What's interesting about highways is that they produce a politically durable coalition around a combination of public ownership of the roads and private ownership of the cars.

Psychologically there is a double dose of the "feeling of ownership" because "we all" perceive the roads belong to us (e.g. a socialist feeling of camaraderie) but we also have a sunk cost in a vehicle we own that is tied to feelings of "I've somebody special because I drive a special car and such".

In contrast, investments in public transit are seeing as benefiting "special interests" in most places, except in California where normally skinflint taxpayers are notorious for ballot initiatives to fund public transit that they don't actually use.



"Politically durable coalition" is an excellent point. Morever it's got additional aspects, including commodity excise tax (fuel) which clearly benefits the taxed sector (petroleum companies) by funding a key element of demand creation (highways), and is largely passed on to purchasers (inelastic demand).

I'd noted a few years back that a chief problem in governance, or management, isn't simply creating necessary and effective regulatory institutions, but resiliant ones, most especially to subversion attempts from within the organisation or government itself.

Politically durable coalitions are certainly one such mechanism.


Great points about public vs private owned networks, private competition at “higher layers in the stack” of a publicly owned network, and building a durable political coalition around that. I’ve been on this train as it were for many years, but building that durable political coalition is a really difficult thing.

In the US, rail is the only form of transportation that mostly privately owned. Whereas the other forms of transportation infrastructure are publicly owned and maintained as a common good: roads, airports and Air Traffic Control (ATC), and maritime infrastructure (seaports, canals, dredged harbors and navigable inland waterways, Vessel Traffic Service (VTS)). Ideally the US should do the same for its rail infrastructure. This is what Europe is pursuing, publicly owning and investing the infrastructure, and allowing multiple competitors to operate on top.

Much the American political hostility to rail stems the monopolistic practices of privately owned railroads. Central Pacific, which built the Western portion of the Transcontinental Railroad, was founded by the Big 4, which included Leland Stanford, Governor and US Senator in the early days of California statehood, and of course founder of the University. They merged with another railroad they owned in Southern Pacific, later referred to as The Octopus, with tentacles that reached to every corner of the state and dominated California transportation and politics.
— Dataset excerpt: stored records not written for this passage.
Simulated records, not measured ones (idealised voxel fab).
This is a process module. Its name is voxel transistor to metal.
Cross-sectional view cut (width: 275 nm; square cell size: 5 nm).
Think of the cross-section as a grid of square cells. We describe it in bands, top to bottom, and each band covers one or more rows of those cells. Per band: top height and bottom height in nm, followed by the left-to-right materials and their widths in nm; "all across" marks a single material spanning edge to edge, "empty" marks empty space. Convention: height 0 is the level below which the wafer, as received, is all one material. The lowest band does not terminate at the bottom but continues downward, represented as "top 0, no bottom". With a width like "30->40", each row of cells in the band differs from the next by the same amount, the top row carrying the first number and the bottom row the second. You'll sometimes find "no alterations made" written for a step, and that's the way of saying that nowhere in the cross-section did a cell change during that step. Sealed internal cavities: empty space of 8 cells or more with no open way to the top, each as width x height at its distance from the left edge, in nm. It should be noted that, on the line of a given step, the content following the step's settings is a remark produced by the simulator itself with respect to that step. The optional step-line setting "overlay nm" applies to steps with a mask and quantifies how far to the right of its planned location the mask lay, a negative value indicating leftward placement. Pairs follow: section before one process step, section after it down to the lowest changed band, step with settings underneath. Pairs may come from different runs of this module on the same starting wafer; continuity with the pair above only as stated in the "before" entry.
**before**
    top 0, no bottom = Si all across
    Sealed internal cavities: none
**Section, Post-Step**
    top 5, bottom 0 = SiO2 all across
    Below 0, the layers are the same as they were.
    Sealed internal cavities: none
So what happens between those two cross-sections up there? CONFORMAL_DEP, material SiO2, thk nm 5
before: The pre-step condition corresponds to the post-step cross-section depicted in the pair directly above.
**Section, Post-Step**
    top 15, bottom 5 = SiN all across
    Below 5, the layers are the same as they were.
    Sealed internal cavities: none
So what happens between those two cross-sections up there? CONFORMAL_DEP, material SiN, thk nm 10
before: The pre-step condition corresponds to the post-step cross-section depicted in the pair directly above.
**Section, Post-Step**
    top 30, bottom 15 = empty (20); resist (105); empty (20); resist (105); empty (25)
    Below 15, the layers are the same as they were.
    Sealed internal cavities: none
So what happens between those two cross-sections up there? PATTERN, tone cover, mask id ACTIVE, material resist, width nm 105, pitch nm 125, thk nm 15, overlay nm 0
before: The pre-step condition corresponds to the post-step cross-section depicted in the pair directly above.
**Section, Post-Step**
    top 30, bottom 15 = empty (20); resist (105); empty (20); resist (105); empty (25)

The solution to this problem is to bring the railroads under public ownership, not destroy the railroad with subsidized competition from public roads. The consequences of this have been enormous. The US once had over 300,000 route miles of railroad at its peak. Today it has ~147,000 route miles, less than half of its peak. The US National Highway System is ~160,000 route miles by comparison. Many communities lost rail service entirely. Even a rural agricultural state like Iowa, almost 90% farmland, was completely criss-crossed by railroads to an extent that no location in the state was more than 12 miles from a rail line. Today only a fraction of that rail network survives.

It is hard imagine something like this happening to other forms of publicly owned transportation infrastructure, because of that durable political coalition. People would not accept half of all roads or airports being abandoned because they are not nominally profitable. It is considered a common good provided for by the state.


> investments in public transit are seeing as benefiting "special interests" in most places

Perhaps that's because they do?

In the subject article there is a link to another article on the author's site about intercity rail in Minnesota, in which I find the following interesting fact:

"Like most states, Minnesota had a large intercity rail network operated by private freight railroads. With the formation of Amtrak in 1971 this large system was reduced to a skeletal system of just a few routes, and then just one after 1985."

It never seems to occur to the author that perhaps Amtrak is the cause of the problems he sees, rather than the solution to them.